Ahsoka is both goofy and vanilla and yet, miraculously, much of the show fits that contradiction. General Grievous continues his incompetence, so much so that at this point, the strategic ineptitude is a full-fledged character flaw. R2-D2 and C-3PO continue to be far too present. Obi-Wan Kenobi gets a lip-serviced romance. There’s a late-season arc about interest rates. In a touch of irony, it would seem that the lows of the Prequel Trilogy “rhyme” with their animated counterparts. At the end of the day, Star Wars is fantasy in space, and The Clone Wars is fantasy in space for children. I had to take the droid-focused B-shows in stride, because this asterisked watch through was always going to be a catch-22.

One of the show’s greatest strengths is its treatment of the Clone Troopers themselves; it’s consistently good at fleshing out what Attack of the Clones had once brushed aside as a vague convenience. The Season 1 episode “Rookies” is a high watermark for the entire show, giving us Clones with unique personalities and emotions. That the likes of Troopers “Fives” and “Rex” and “Dogma” can stand out in spite of their CGI laboratory origins is a tremendous achievement. Luke’s amazement at Obi-Wan’s service in the Clone Wars will forever hold more intrigue in one line than anything we’re retroactively bound to see. But if the Prequels ended up as a six-hour whiff on a bad pitch, Clone Wars deserves credit for eking out a single.

Six seasons is a lot of real estate. Clone Wars doesn’t always make the best use of that but when it does, it really shines. Take Count Dooku’s apprentice, Asajj Ventress. A fan favorite from Samurai Jack creator Genndy Tartakovsky’s excellent, nearly-wordless 2003 miniseries of the same name, Ventress was a striking presence, a Jedi version of Jack Skellington. When Dooku tries to turn on Ventress at the behest of his master Darth Sidious, she flees to her swampy home world and the cabal of the Nightsisters. There, Ventress starts a Manchurian-candidate-inspired plot with a tattooed brute named Savage Oppress, sending Oppress to replace her as Dooku’s new pupil. When Oppress eventually tires of all the manipulation, he goes AWOL to find his brother, Darth Maul, a character that was sliced in half back in 1999.

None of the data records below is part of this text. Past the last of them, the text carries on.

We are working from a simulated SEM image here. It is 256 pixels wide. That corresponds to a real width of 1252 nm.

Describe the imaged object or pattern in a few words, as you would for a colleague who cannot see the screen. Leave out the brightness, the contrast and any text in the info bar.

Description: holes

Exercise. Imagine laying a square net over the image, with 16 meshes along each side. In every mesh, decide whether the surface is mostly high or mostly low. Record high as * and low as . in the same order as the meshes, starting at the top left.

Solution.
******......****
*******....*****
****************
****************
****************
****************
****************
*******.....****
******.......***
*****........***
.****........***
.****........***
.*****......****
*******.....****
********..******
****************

As the show would have us believe, Maul did not die at the end of Star Wars Episode I: The Phantom Menace. His torso found itself a pair of mechanical spider legs and decided to hide out on a backwater planet. (Did I say this was a kid’s show?) It’s weird and convoluted and doesn’t always work; Maul’s second life finds him obsessed with revenge (cool) and overeager for power (less cool). But, and this is a low bar, Maul, Ventress, and Oppress all have the chance to evolve in a storyworld founded on wooden dialogue and flat bureaucrats. I’ll never fully equate this animated resurrection with Maul’s original version, but re-introducing a character who only had a whopping two speaking lines under George Lucas’s watch takes guts.

(On a side note, I don’t know that I ever will associate any of The Clone Wars’ animated characters here with what happens in the live-action films. Despite watching dozens of episodes, the show never stopped feeling like a parallel universes.)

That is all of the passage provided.